Carrying a gun on school campuses is a controversial topic. It’s ridiculous how controversial the topic is, as a matter of fact. After all, anyone with half a brain knows the people who care what the law says aren’t the ones who will be causing problems in the first place.
That said, only a handful of states allow concealed carry on public school campuses, meaning non-college campuses.
A bill in Michigan seeks to add their state to that list.
Michigan would be in the minority – joining just a handful of states nationwide – if legislation eliminating a ban on concealed guns in schools was signed into law, according to a national gun violence prevention group.
Information compiled by the Giffords Law Center to Prevent Gun Violence shows six states – Alabama, Alaska, New Hampshire, Oregon, Rhode Island and Utah – allow residents with concealed pistol licenses to carry firearms in K-12 schools.
In Hawaii, there’s no relevant law on the matter, meaning it’s generally up to individual school districts to set policy on the matter, said Hannah Shearer, an attorney at the Giffords center, named after former U.S. Rep. Gabrielle Giffords, who was injured in a 2011 mass shooting in her home state of Arizona.
Another state, Wyoming, allows school employees – but not the public – to carry concealed firearms in schools, Shearer said.
However, all isn’t roses and sunshine with the Michigan bill.
There’s one little catch in place. That is the bill will close a loophole in current state law that allows open carry on school grounds.
The permits needed to carry at a school will be an additional eight hours of training, making it similar to Arkansas’ “enhanced” permits…preferably with the training ready to go far enough ahead of time so people can actually get the permits.
Folks in Michigan shouldn’t get their hopes up that concealed carry on school grounds will be a thing, however. Gov. Rick Snyder vetoed a similar bill in 2012 and has gone on to say that he didn’t “see any real change from where we were.” While he hasn’t come right out and warned of a veto, it seems a likely outcome based on his previous actions.
Closing the open carry loophole is may well be more of a calculated move designed to get potentially hostile politicians on board, but it’s still likely to not sit well with some gun rights advocates, and understandably so. After all, does it ultimately move the needle on gun rights toward more freedom? Or less.

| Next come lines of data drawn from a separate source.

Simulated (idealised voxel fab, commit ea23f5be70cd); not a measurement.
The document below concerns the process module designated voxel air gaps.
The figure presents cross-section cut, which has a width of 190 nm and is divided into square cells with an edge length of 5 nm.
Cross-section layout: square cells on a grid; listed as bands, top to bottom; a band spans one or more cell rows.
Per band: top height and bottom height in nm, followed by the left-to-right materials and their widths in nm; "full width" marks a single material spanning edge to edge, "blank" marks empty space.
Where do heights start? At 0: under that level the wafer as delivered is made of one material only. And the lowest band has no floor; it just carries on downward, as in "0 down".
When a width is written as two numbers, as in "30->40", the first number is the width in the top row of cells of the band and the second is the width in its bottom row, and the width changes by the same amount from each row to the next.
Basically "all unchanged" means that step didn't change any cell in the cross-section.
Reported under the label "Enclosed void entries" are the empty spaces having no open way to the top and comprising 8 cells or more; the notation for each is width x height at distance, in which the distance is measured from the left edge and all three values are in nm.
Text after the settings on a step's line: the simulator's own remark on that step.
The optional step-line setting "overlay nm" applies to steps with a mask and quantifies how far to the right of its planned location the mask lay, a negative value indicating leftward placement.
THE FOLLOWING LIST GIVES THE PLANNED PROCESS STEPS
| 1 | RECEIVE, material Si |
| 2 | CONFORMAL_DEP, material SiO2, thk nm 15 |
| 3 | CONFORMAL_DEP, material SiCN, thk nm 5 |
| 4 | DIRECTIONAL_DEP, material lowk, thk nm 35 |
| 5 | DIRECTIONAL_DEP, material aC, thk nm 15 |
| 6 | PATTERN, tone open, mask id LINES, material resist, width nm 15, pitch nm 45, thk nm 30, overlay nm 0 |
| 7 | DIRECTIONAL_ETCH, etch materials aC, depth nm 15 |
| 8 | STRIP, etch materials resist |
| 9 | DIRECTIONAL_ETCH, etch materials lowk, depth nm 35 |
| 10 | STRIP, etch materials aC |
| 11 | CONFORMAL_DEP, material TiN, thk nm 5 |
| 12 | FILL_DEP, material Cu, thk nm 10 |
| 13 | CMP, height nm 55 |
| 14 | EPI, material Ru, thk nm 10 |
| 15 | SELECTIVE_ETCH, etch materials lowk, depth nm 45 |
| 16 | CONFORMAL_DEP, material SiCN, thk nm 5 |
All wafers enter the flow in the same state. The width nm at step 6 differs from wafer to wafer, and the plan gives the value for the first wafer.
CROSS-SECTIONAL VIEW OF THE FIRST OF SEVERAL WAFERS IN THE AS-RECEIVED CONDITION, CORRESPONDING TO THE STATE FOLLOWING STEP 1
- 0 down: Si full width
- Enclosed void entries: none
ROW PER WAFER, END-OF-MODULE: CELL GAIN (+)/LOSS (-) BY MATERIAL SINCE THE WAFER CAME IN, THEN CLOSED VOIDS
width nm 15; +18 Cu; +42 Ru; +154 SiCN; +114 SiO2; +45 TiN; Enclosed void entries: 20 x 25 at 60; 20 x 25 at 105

At best, this one sounds like a wash, and that’s not really worth it to a lot of people, particularly if open carry is permitted with or without a permit. Personally, I think open carry is a bad way to go about business as a general rule, but not everyone shares that opinion.
Regardless, this bill warrants careful watching. If it gets through the legislative hurdles and lands on Snyder’s desk, will it be a repeat of 2012? Or will the current political climate force his hand and push him to sign the bill into law?
We’ll just have to wait and see, unfortunately.